Wednesday, August 6, 2008

PS 46-112: Towards measuring the effectiveness of conservation outreach and education: Tools for linking outreach activities to ecological outcomes

Jonathan Mawdsley and Robin O'Malley. The Heinz Center

Background/Question/Methods

Ecologists and conservation professionals often place a high value on education and outreach activities that are intended to communicate information about conservation topics, projects and programs to a broader audience.  Such activities feature prominently in many environmental management strategies, including the recently-developed U. S. State Wildlife Action Plans.  Substantial resources have been and continue to be invested by conservation organizations and government agencies in education and outreach.  With these resources, however, come increased demands for accountability and a general interest in finding ways to link these activities more directly to ecological outcomes.

There has been considerable interest in recent decades in development and testing of approaches for evaluating the effectiveness of conservation activities.  However, most of these methods have focused on management activities that attempt to directly manipulate species or key ecosystem processes.  And although techniques are available from the social sciences for evaluating educational programs, these methods have not been explicitly designed to incorporate information on ecological outcomes.  

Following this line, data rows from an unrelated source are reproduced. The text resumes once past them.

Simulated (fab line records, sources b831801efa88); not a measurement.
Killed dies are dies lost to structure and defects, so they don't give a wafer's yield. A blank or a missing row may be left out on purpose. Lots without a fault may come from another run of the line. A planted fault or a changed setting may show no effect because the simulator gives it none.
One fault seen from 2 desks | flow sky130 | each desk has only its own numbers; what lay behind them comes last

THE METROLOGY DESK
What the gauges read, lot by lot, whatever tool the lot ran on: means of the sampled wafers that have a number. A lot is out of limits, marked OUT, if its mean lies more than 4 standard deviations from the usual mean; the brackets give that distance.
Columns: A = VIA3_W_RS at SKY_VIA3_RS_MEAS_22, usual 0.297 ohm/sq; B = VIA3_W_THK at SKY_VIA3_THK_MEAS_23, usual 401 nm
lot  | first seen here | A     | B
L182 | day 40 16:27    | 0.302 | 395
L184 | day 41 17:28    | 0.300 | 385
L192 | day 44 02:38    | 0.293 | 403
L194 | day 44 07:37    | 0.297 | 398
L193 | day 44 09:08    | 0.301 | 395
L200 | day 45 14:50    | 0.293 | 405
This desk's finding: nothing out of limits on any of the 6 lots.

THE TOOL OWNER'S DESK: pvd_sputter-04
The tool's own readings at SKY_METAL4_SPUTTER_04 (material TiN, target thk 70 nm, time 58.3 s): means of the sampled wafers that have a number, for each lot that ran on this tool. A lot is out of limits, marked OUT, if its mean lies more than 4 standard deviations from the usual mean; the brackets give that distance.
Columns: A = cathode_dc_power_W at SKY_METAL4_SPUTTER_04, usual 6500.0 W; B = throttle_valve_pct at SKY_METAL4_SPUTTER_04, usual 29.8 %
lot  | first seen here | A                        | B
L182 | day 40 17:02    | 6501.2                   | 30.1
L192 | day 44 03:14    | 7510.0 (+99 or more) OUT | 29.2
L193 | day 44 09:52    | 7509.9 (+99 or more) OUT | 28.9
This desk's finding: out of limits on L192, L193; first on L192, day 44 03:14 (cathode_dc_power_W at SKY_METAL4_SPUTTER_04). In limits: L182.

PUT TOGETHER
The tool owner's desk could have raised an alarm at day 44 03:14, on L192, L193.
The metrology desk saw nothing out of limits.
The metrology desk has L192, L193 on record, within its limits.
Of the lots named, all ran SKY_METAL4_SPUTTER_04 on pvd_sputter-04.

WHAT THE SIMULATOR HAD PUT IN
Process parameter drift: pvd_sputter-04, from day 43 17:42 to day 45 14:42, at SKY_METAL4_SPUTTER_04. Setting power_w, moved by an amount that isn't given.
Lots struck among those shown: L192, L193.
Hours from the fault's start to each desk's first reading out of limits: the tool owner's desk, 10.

As part of a larger project examining performance measurement strategies for the U. S. State Wildlife Action Plans, we used expert panels and literature review to investigate five potential approaches for linking outreach and education activities with ecological outcomes.

Results/Conclusions

This project has identified a suite of tools that can be used to develop management indicators, including ecological outcome measures, for conservation education and outreach projects.  One particularly appropriate tool for this context is a logic chain or results chain, which uses a sequence of logical intermediates to link activities, intermediate outputs, and desired longer-term outcomes (including ecological outcomes).  We have found that logic chains provide two immediate benefits to practitioners: first, the process of constructing the chain identifies major assumptions about how and why an activity will achieve its desired effects; and second, logic chains can help facilitate the identification of management indicators, including proxy indicators in situations where ultimate outcomes cannot be measured immediately.  We illustrate the use of these chains using real-world examples, including presentations to civic organizations and outreach to local landowners who may wish to donate conservation easements.  Finally, we describe qualitative and quantitative methods for testing logic chains, including methods for assessing the robustness of each logical step in the chain, modeling approaches that construct and assess alternate pathways of change, congruence tests with causal pathways described in the literature, and analyses of data from management indicators.